Science is Changing, Can I Change Too?

Science is changing. Change is hard though and I have struggled while trying to reconcile my own self-interested pursuits (e.g., being right, tenure) with what I see as crucial changes in methodological and statistical approaches across science. This transition time can be a hard one for those of us with old habits: Even though I’m convinced by the many eloquent and logical arguments for things like pre-registration, direct replication, open science, and an end to questionable research practices, the truth is that admitting we did things wrong before means that I did things wrong before — that I might be here because I did things that I now see as objective errors. That’s a hard pill to swallow.

These hard realizations require a response, and in the past three years I have tried to transform my own approach to science. This includes a shift in my lab to more direct replications, open data and materials for manuscripts, designs with higher statistical power — including larger N and the use of within subjects designs, avoidance of questionable research practices (e.g., optional stopping, selective reporting, outlier exclusion), pre-registration, and a different approach to manuscript review which involves weighing the strength of the evidence in addition to theory and novelty.

Have I been successful in changing the ways in which I conduct science? Let’s take a look at the evidence.
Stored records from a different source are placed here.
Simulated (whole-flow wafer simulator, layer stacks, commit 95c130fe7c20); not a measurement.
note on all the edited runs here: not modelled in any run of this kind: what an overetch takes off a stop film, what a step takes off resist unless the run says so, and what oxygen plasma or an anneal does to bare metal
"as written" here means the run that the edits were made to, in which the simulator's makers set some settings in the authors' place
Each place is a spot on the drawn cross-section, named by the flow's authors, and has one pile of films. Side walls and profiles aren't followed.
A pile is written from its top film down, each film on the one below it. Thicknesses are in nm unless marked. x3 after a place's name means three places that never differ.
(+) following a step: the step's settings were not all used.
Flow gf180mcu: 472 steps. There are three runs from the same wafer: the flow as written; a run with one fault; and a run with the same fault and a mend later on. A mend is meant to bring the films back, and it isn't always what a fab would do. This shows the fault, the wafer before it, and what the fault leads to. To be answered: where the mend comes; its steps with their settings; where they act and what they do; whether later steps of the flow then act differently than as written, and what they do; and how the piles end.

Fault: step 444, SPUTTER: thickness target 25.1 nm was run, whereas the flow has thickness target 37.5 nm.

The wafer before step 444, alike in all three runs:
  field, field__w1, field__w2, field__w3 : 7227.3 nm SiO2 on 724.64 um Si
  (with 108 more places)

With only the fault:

Like some of my more courageous colleagues, I conducted an audit of all my published individual studies since that started in January of 2009. I divided my published record in half based on my own awareness of questionable research practices and open science — which started somewhere around late 2011 to early 2012. The studies published between 2009 and 2012 represent my pre-awareness period and the ones published between 2013 and the present come from my post-awareness period. To evaluate the quality of my methodological practices in these two periods I used the most relevant hypothesis from each study to identify a focal statistical test and then I recorded the test statistic for that focal test in a spreadsheet here. I then plugged the focal statistics into the p-checker app. The results have been summarized below:

M. W. Kraus (2009-2016). Audit of Research Practices

What you can see from these data is an improvement across all measures of publication bias between the pre- and post-awareness time periods. Aside from the p-curve, my pre-awareness R-index and test of insufficient variance (TIVA) are consistent with the existence of an unhealthy amount of publication bias — the first (R-Index) suggests the likelihood of successful replication whereas the second (TIVA) suggests variance between study results is potentially reduced by publication bias. In contrast, the post-awareness period shows improvements across all three metrics of publication bias (though TIVA is still < 1). I’m bummed about where I’ve been, but proud of where I’m going.

You can also see some changing design choices reflected in my post-awareness period. The median sample size has increased from N = 109 to N = 178, and I actually hope to lift my minimum sample size to N = 200 for the rest of my career. Implementing larger samples can mean moving online for more of your data collection, and you can see that happening with my data collection practices: Whereas less than 20% of my published studies came from online crowd-sourcing survey communities like MTurk in the pre-awareness period, that number is closer to 42% now. In addition to these online data collection practices, I have increased my lab/field N by using more creative data collection strategies in the field (see here) and by searching for large pre-existing data sources (e.g., here). Besides increasing N and implementing more within subjects designs I have also looked for ways to elicit larger effects with more powerful manipulations and more extreme samples.

I also started to adopt some new scientific practices that I hope will improve the robustness of my own research: Whereas my pre-awareness period includes zero (!!!) direct replications of focal results from my own studies I have started including these more frequently into new study designs. My goal is to devote one project per year exclusively to this direct replication initiative. I have also started the process of making data and materials available for my published studies, and will continue to expand these open practices. I’ve even published two studies with pre-registered data collection and analyses. I‘m also actively looking for additional tools and strategies to up the reproducibility of my research.

One consequence of these changing practices is that my science has slowed down a little bit — with fewer articles published in the post-awareness relative to the pre-awareness period. Higher quality methods require more time and effort per study. This is a trade-off that I think everyone can become more comfortable with over time, especially as it should accompany more reliable results. Qualitatively, I also find that each of my newer papers is a little more narrowly focused on a particular hypothesis — a feature consistent with having to implement more direct replications of prior research.

“Openness is not needed because we are untrustworthy; it is needed because we are human.” — Brian Nosek, Jeffrey Spies, and Matt Motyl (here)

Science is a big thing, but changing it relies on simple decisions made by individual researchers. I wrote this as an admission that I need to change, and as a call to action for others. I hope you will answer the call in your own labs and in the pages of our journals.